Thank you for reading and supporting our work, Justine.
My hands get that cold blue too! And i am in recovery so totally love reading your posts. Very interesting how you talk about this in the addiction realm – makes sense.
ICE is just enforcing the laws that Congress has passed. If you do not like it you can always write your congressman to get them changed. I do wonder did you write this stuff when Obama was deporting more than double what the current administration has? Did you write anything or protest when 60 illegals died while in custody under Obama? Did you write anything, or protest when Laken Riley, Rachel Morin, and Jocelyn Nungaray, and the MANY, MANY others who were murdered and raped by illegals in this country?
You say I am in a cult cause I want US citizens to be safe and not have to worry about these things. My neighbors kid was hit in by a car by an illegal alien who was driving drunk. No protests for that. last I checked it is illegal to Obstruct, resist, or interferewith an officer performing their duty . While not illegal to conceal and carry to a protest, it is illegal to obstruct and interfere with said weapon and reach for it. Actions have consequences. The problem is people seem to forgotten about that.
I do not want to unsubscribe, even though you say I am in a cult cause I want the laws enforced (just like they have been since they were enacted), but to paint with such a broad brush and be so narrow minded, unlike you. If you want to kick me off I understand, but not that it was cause of your intolerance and not mine. 🙂
Hi Andy! This essay is not about policy or politics, it is about addiction. As I said in the piece, I agree with the majority position that we need to control our borders. I think the crimes you specifically mention are tragic and a legitimate cause for anger and grief. But I am not aware of them being related to an addiction suffered by a president. That’s why I didn’t write about them. Obama struggled with nicotine, and was a moderate drinker, as far as I know. But I am not aware of any of his policies or decisions being influenced by addiction – even the ones I disagree with, and even his policies that harm my family. I can see the incidents that you reference as tragedies and reprehensible. I wish you could see the actions resulting from Trump’s power addiction as reprehensible tragedies as well. The block that prevents you from seeing that, and the references to the actions of past administrations as we witness an illegal siege on the streets of an American city – that is the cult behavior I reference.

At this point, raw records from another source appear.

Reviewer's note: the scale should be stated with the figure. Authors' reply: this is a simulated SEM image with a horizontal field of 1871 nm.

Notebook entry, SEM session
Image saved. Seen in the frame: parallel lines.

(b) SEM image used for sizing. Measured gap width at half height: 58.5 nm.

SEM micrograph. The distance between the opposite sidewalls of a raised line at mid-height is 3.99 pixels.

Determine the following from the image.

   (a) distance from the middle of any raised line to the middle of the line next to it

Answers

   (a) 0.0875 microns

I miss you, Andy. I won’t remove you from our distribution list. Thanks for reading and considering, my friend.
Another great piece! I am so proud of your daughter. I know personally how as a teacher can internalize a student’s pain and fear. Keep talking to her about that and let her know that what she is doing is helping more than she can know. You and Sherri have raised a wonderful young woman.
It is impossible to go through a day without something this administration is doing that impacts family, community and our country. While there is disagreement as to whether the impact is a positive one, I think we all need to be able to express our beliefs. That is what you are doing and I applaud that.
Take care and thank you for your bravery.
Thanks for reading, Tara, and for your continued support. Thanks especially for your encouragement for Cathryn!
Hear hear, Matt. Your lane is addiction, and your personal stories are your superpower. I couldn’t help but notice the tiny slip from Addiction to Power to “Addition to Power” — it opened up a whole other lens: Trump as a strategic accumulator rather than a compulsive destroyer?! Not sure which is scarier.
I have always loved the USA – the land of freedom and liberty – yet the polarization we are now seeing hurts and dehumanizes everyone. My heart goes out to those standing up for humanity, choice, and the founding values of the country.
So far the stories in the news are about strangers but reading about your daughter brings it close to home for me too. May she be safe and hold on to the love
I fixed the typo for clarity, but it doesn’t make your point any less interesting. An addiction to power does manifest in accumulation, indeed. Powerful insight, Anne.
Hi Matt I still read your blog. I teared up immediately when you wrote that Cathryn is a 4th grade teacher. Of course she is I’ve never met her but know her from your sharing how special she is. I don’t support the violence the masks etc. I will pray for your daughter’s safety and all who live there.
This President does not have my vote for anyone of this. He does work for us not the other way around. I guess it’s time to start my writing too. I will write my letters of protest it’s better than doing nothing. Wishing you and Sheri all the best, Cindy
It is good to hear from you, Cindy. Thank you for reading, and thanks for your support.
Thank you for this Matt. I love “this is my lane”. Cathryn’s cold hands are doing good things there…unlike the hands of some others. She sounds like an incredible woman. I’ve lost a fair bit of sleep thinking about that guy, a nurse like me, on his knees getting executed. Never touching his weapon, shoved to his knees after helping that woman. I look every day in the WSJ for news there’s been an arrest, or…anything. It’s on my mind every day. I try not to get into an obsessed fretfulness about it, as I tend to do; but it’s an effort. Addiction in whatever manifestation is scary, demoralizing. The chronic anger and “me against the world” and fight-picking and absence of humility is scary. I recognize a little of it in an old version of me. Thanks for sharing the good with the bad, the outrage followed by the hope.
Scary and demoralizing are good word choices to describe addiction. I hope we can all get a full night’s sleep soon, Angela.